Pass the crow, please.
Last week, I noted that the hullaballoo about the impending changes to Google Reader were likely overblown. Insofar as we’re talking about the sharing and social features migrating to Google+, it probably is overblown. But the new user interface stinks. From Google’s official blog:
A new look and feel that’s cleaner, faster, and nicer to look at.
Cleaner? I guess. Faster? Not in my experience so far. Easier to look at? I don’t use Google Reader to look, I use it to read.

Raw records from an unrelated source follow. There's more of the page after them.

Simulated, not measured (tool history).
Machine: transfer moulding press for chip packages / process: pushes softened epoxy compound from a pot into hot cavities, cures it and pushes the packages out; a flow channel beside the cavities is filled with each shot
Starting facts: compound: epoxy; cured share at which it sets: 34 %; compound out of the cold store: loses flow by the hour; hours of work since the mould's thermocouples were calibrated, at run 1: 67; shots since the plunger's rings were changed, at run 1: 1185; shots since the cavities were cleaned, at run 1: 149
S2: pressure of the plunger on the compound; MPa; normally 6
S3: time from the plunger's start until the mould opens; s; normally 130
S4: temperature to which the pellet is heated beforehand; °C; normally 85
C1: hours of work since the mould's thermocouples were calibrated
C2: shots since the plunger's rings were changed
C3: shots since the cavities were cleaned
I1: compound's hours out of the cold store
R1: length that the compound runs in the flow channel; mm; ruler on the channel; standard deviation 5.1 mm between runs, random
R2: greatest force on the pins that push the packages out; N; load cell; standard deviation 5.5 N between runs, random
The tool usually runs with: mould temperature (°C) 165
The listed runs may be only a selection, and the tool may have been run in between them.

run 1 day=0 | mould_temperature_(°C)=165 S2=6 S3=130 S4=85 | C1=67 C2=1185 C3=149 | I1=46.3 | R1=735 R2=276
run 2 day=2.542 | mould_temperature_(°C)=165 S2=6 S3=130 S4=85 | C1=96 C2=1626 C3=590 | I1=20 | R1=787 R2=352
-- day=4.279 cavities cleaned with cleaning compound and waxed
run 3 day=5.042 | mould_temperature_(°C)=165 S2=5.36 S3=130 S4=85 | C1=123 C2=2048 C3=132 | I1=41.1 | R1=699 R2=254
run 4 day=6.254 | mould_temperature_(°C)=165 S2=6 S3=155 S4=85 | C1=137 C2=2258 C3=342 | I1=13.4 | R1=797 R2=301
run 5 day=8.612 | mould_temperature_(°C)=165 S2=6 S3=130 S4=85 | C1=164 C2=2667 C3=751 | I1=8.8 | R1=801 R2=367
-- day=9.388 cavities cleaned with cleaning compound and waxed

The functionality of the old interface is completely lost. The buttons are all in the wrong place. Simple features (such as ‘mark as unread’) are nowhere to be found. The color scheme is harder to read, fewer RSS items appear on my screen, the spacing is awkward, there’s excessive and wasted blank space, the hierarchy of information is all wrong (why is the subscribe button so big and red?), etc.
What a mess.
The least Google can do is to offer users the option to retain the old interface. Gmail offers this for users (via themes), Google Docs and Google Calendar’s recent interface redesigns offer the option to switch to the older, more compact, more information-dense interface as well. Google should make the same option available for reader, or I’m going to be in the market for a new RSS feed reader.
The initial reaction isn’t good. Not that most UI changes are universally embraced, but this is more than a Garth Algar ‘we fear change‘ moment – this is a step backwards in utility.
Pass the crow. For the time being, the reader items in the sidebar won’t be updating.